Save rendered SigPlot images with the notebook #26

Open sterre opened 5 years ago

We've talked about this some in person and on Slack. This issue is just trying to capture some of what we've discussed, with no strong organization.

Currently, when a saved notebook is re-opened, SigPlot widgets do not reliably show a rendered image without re-evaluating the generating cell and all dependencies. This is especially vexing in cases like nbviewer or GitHub / GitLab, and is likely a showstopper if the original data is no longer available.

There's some nascent logic in the extension around done and imageOutput that looks like it wants to capture a png from SigPlot and save it to the client for rich representation. This seems like a solid approach, with the only question being how to make that PNG repr display at the right time. It's possible that widgets and rich representation don't mix--this from a very quick experiment where I tried to add an HTML representation to the hello world widget.

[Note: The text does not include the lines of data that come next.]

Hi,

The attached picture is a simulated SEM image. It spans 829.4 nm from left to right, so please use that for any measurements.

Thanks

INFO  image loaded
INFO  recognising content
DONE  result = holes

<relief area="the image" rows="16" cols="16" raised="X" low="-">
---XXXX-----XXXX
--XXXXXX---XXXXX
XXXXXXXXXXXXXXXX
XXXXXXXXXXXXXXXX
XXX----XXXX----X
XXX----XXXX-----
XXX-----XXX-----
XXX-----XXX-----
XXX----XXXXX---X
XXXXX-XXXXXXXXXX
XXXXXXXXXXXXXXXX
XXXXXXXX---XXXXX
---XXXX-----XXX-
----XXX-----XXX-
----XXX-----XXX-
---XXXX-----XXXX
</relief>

Libraries like Matplotlib/Seaborn and Bokeh seem to address this by using a Javascript rich representation instead of a bona fide widget. I make this claim based on observing what's saved with a notebook containing figures from each library.

Matplotlib with %matplotlib notebook generates a Javascript and image representation. On load, the image is displayed until the cell is re-evaluated.
Matplotlib with %matplotlib inline just generates an image repr.
(Seaborn is a wrapper around Matplotlib, and its save semantics are the same.)
Bokeh generates a Javascript representation that appears to load the required library from a CDN (I believe it can also be inlined), plus a JSON representation that the Javascript code renders.

I thought D3 might be a reasonable analog to SigPlot, so went looking for some examples of D3 in a notebook. Here's what I found. None of these is as complete as we might like.

It appears that Javascript reprs take precedence over other rich reprs. This may depend on whether the notebook is trusted. If you return None from a _repr_* function, that repr is not used, which could potentially allow us to wait until a PNG was available before rendering it.

Whatever the representation in the saved notebook, it needs to deal gracefully with very large input data. Matplotlib and Bokeh do this by serializing the figure instead of the data. (There's a size inflation for small data sets, but a big saving on larger data.) A DataShader-style approach may also be relevant.

JupyterLab has a different extension model, and also restricts Javascript content.

@sterre

Currently, when a saved notebook is re-opened, SigPlot widgets do not reliably show a rendered image without re-evaluating the generating cell and all dependencies.

I'm going to generalize your point for a second to all related use cases and pose them as questions:

What should happen when you close a notebook and re-open?
What should happen when you export a notebook to HTML?
What should happen when you export a notebook to PDF?

Aside from (3), where the answer is export to PNG in a similar vein as matplotlib, (1) and (2) require more thought.

As a first pass, I think (1) and (2) should simply be export to PNG, which you referenced in the below paragraph. The final path will require more thought -- how do you preserve an interactive SigPlot with a large amount of data? Should you bother writing out that multi-MB HTML file? What do you do when the original resource is not available?

There's some nascent logic in the extension around done and imageOutput that looks like it wants to capture a png from SigPlot and save it to the client for rich representation. This seems like a solid approach, with the only question being how to make that PNG repr display at the right time. It's possible that widgets and rich representation don't mix--this from a very quick experiment where I tried to add an HTML representation to the hello world widget.

Yep, I thought our intern had a working PNG export this past summer, but it looks like it might've been lost in a branch or something.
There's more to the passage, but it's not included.